Edmonton, Alberta: Dr. Mary Beckie, associate professor at the Faculty of Extension, University of Alberta is the Western Canada academic lead for Food: Locally Embedded, Globally Engaged (FLEdGE), a new research initiative and partnership to strengthen local food systems in Canada.
Funded by a $2.4 million grant from the Social Sciences and Humanities Research Council, the international FLEdGE research network (with partners in Europe and the U.S.) will explore the current and potential role of community food initiatives in Alberta and across Canada. Findings will inform efforts to enhance the impact of local food production, raise awareness of the benefits of local food systems, and help shape future agricultural policy.
Sustainability of the food system is one of the most pressing social issues of our time, and regional or local food systems represent a critical counterpoint to conventional industrial agriculture. Due to benefits such as increased freshness and taste, reduced carbon emissions, higher and more reliable incomes for small-scale farmers, and overall stronger local economies, locally sourced food has seen a tremendous and continuous surge of popularity in Alberta and Canada-wide. However, Alberta’s local food system faces many challenges — such as fragmentation, sufficient infrastructure, and effective governance — to successfully scaling up to meet growing public demand for local food.
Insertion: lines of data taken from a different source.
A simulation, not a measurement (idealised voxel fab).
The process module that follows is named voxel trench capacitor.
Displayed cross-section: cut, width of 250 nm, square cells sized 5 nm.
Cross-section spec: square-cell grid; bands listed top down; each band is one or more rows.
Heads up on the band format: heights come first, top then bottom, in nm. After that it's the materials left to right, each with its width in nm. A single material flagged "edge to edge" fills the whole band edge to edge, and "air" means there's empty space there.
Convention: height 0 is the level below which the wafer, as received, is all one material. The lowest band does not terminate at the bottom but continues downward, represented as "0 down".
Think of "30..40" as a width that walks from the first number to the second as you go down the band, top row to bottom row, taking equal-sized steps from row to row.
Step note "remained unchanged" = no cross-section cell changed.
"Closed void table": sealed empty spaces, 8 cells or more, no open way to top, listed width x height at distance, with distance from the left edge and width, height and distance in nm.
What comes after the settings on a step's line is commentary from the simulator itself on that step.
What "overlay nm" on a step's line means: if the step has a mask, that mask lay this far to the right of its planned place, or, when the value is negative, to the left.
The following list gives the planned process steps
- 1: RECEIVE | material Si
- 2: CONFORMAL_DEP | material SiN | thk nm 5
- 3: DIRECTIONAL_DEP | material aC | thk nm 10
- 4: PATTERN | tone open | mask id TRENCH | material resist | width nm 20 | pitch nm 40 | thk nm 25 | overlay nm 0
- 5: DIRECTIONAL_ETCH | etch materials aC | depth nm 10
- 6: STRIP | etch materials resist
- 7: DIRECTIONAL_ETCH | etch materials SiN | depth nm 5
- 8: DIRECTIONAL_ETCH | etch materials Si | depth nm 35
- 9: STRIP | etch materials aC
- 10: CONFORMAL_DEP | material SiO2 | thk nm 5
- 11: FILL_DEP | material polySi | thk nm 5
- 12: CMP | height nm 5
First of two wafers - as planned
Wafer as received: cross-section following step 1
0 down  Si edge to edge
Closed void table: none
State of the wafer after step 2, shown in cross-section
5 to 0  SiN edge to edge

Over the next five years, Dr. Beckie will work with Ontario-based principal investigator Dr. Alison Blay-Palmer (Wilfred Laurier University) and British Columbia research lead Dr. Kent Mullinix (Kwantlen Polytechnic) to map existing and emerging initiatives, look for innovative approaches to better integrate and strengthen production, processing, and distribution of local food systems within Western Canada, and share results with regional stakeholders and the national FLEdGE network. Dr. Beckie has brought on board organizations such as Northlands, Alberta Agriculture and Forestry, Alberta Food Matters — Growing Food Security in Alberta Network (AFM - GFSA), and Alberta Community and Co-operative Association (ACCA). She plans to develop and expand this network to include more organizations, academic partners, and research centres, as well as to train graduate students and new academics in this work: “We are aiming to foster a network of citizens, practitioners, policy-makers, researchers, and organizations who are interested in sharing lessons learned and working together to strengthen local food systems, and to set the stage for ongoing work in this research area.”
The FLEdGE partnership is very timely within Alberta, as Bill 202: The Alberta Local Food Act moves through third reading in Alberta’s Legislative Assembly. If passed, the bill will provide a platform for the development of policies and supports to ensure a resilient, sustainable, and strong local food economy.
“I think it’s time,” concludes Dr. Beckie. “This is something that is not going away. Demand for local food is only going to become more prevalent, as people are more concerned about where their food is from.” This project is a step in the right direction, and will place the University of Alberta in a leadership role as researchers, innovators, and connectors in the future of the local food movement in Alberta.